Waiting for targets to process problem - Added by Anchi Cheng over 18 years ago

Hi, William,

The problem you have happens ocassionally to us, too, although we could never reproduce it enough to debug it. Let us know if you've found a way to reproduce it from every fresh session. What happens is that a node is waiting for a target to complete its processing which was almost completed in the sense that it did everything it needed to do except to log in the database that it has finished the task. As long as you are in the same session, Leginon nodes would always try to complete that particular target but could not because the node doing the task thinks it is done but the one waiting thinks it is not. Because the crash, it is sometimes so corrupted that it would not recover even if you go in the database and mark the apparent problem target done.

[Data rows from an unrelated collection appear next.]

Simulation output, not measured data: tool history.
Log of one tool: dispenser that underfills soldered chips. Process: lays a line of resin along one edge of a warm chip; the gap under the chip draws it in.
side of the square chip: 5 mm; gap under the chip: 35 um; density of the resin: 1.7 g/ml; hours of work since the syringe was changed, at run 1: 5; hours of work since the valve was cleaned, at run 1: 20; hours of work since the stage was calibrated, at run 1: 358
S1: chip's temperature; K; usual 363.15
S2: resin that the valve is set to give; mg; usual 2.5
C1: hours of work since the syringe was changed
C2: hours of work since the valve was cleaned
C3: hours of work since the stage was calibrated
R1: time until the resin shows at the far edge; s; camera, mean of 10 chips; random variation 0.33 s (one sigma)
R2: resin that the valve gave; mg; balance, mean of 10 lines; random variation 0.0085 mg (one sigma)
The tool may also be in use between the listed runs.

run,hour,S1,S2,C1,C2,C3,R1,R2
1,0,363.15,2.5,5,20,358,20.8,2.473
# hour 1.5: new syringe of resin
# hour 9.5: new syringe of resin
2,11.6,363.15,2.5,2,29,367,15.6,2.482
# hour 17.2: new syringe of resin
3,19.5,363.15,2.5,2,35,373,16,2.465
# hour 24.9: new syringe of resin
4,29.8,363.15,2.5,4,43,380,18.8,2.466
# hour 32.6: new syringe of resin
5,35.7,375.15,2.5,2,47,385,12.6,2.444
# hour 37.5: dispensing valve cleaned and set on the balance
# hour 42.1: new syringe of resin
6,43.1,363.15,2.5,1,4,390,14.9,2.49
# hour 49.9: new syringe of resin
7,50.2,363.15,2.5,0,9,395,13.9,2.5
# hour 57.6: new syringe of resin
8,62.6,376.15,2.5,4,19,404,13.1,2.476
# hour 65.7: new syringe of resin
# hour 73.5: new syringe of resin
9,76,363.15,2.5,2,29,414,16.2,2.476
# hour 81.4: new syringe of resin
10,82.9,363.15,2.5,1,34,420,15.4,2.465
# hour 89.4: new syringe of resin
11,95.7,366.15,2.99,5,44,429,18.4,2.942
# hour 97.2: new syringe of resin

You can try using a python script Jim wrote, called killtargets.py. It is in Leginon distribution under the directory where the package is installed and subdirectory Leginon. Just run it as python script. You will need to know the session ID number, which you can find by moving the cursor on to the summary label in your web Image Viewer. The script forces all targets to be marked done. You can then select new targets on the same atlas after refreshing it.

If this does not work out, the sure thing to do is to start a new, clean session. All target processing information goes with the same session only.

Anchi

Re: Waiting for targets to process problem - Added by Anonymous over 18 years ago

It looks like the problem happens very often perhaps every time I run Leginon in fully-automated mode, with checks turned off, in the current release of Leginon. (I think I may be able to avoid this problem of nodes apparently deadlocking by running in queuing mode.) By the way, I recently checked the network speed between the Leginon laptop and the microscope PC. Apparently, it is about 13 Mbps (based on the average time to send 1kilobyte packets with ping between the systems - maybe this is an incorrect method) - the Leginon notes recommend gigabit with a minimum of 100 Mbps. I'm not sure if this means we are on a 10 Mbps network with virtually no contention (as it's possibly to fast for that) or a 100 Mbps network with rather a lot of contention. We were told by the network administrator that we were getting 100 Mbps but it may have changed to a slower speed at some time in the past. Would this be expected to cause these problems and if not what other problems would occur?

William

"anchi" wrote: Hi, William,

The problem you have happens ocassionally to us, too, although we could never reproduce it enough to debug it. Let us know if you've found a way to reproduce it from every fresh session. What happens is that a node is waiting for a target to complete its processing which was almost completed in the sense that it did everything it needed to do except to log in the database that it has finished the task. As long as you are in the same session, Leginon nodes would always try to complete that particular target but could not because the node doing the task thinks it is done but the one waiting thinks it is not. Because the crash, it is sometimes so corrupted that it would not recover even if you go in the database and mark the apparent problem target done.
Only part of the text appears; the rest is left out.